Steve and Laura felt their secured loan was unaffordable and proper checks had not been carried out by the lender, when they struggled to make repayments. They complained to us about the lender's response.
Steve and Laura took out a £10,000 loan. It was needed to clear some unsecured debts, mortgage arrears and to fund some house repairs. The lender approved the loan with an interest rate of 35%. The loan was secured by a charge on Steve and Laura’s house.
After a short time, Steve and Laura struggled to make repayments. In retrospect, they felt the loan had been unaffordable from the start and proper checks had not been carried out by the lender. They said the lender hadn’t got a valuation of their property or checked their outgoings before lending. Steve also felt the lender should have been alerted to a problem by their poor credit score, existing debts, and past and current arrears. Steve said there were also gambling payments on his bank statements and that should have indicated a gambling addiction.
The lender said it did not feel it had lent irresponsibly, so Steve and Laura asked us to take a look.
What we said
We were satisfied that Steve and Laura were in a difficult financial position when they applied for the loan, as they had explained to the lender when they applied for the loan. We thought about the regulations that applied to Steve and Laura’s loan when it was taken out. Those regulations said lenders must consider sufficient information to make a reasonable assessment on whether the loan would have an adverse impact on a customer’s financial situation. We did not think their checks were sufficient in verifying Steve and Laura’s expenditure.

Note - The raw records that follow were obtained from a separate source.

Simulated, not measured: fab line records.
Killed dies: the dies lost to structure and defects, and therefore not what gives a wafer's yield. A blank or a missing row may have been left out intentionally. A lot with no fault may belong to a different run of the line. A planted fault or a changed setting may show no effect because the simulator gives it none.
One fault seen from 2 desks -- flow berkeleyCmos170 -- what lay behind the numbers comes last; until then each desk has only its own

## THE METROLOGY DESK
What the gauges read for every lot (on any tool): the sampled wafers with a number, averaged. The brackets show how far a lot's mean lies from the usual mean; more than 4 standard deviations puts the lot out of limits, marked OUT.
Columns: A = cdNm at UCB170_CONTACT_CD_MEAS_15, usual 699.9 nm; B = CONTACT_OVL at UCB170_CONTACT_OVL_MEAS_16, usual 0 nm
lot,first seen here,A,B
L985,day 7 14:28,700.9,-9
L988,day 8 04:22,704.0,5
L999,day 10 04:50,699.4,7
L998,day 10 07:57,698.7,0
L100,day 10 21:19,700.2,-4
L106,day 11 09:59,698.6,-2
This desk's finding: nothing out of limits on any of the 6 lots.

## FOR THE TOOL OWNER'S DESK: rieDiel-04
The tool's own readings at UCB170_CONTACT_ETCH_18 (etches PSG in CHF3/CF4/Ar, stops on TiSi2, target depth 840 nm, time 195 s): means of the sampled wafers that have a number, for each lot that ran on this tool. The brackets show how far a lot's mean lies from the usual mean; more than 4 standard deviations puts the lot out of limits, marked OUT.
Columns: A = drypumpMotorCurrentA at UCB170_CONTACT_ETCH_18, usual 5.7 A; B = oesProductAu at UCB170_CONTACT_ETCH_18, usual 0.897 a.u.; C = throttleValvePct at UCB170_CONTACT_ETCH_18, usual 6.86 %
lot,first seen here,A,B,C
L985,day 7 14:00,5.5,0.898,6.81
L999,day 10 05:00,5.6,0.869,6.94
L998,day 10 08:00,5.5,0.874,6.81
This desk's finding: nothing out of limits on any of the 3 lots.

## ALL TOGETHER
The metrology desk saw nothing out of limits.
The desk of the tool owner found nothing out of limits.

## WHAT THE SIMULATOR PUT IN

The lender said it relied on Steve and Laura’s bank statements and declarations of their income and expenditure. We asked for a copy of the statements and found they were incomplete. Some pages of the statements had been missing and the lender had not asked for the missing pages. Had the lender asked for complete statements it would have found further debts and evidence of a high volume of expenditure on gambling. The lender also had not asked for credit reports, which showed Steve and Laura’s pattern of borrowing was unsustainable.
Through our investigation, we learned that Steve and Laura had over £26,000 in unsecured loans, and the new loan added to that by some way with its high interest rate and fees. They quickly fell into arrears which we thought would have been foreseeable had sufficient checks been carried out. Whilst the lender took what Steve and Laura said in good faith, we would expect a high level of scrutiny where a loan will be secured on a customer’s home. This is especially important where there’s debt consolidation and signs of wider financial difficulties, as was the case here.
Overall, we said if the lender had carried out sufficient checks, it would have known further borrowing was neither affordable nor sustainable, especially given the pattern of spending on gambling. To settle the complaint, we told the lender to remove all interest and charges that had previously been applied to the loan and to not apply any interest going forward. They should treat all repayments Steve and Laura had already made towards reducing the capital amount of the loan. We also asked the lender to remove any negative information about the loan from Steve and Laura’s credit file.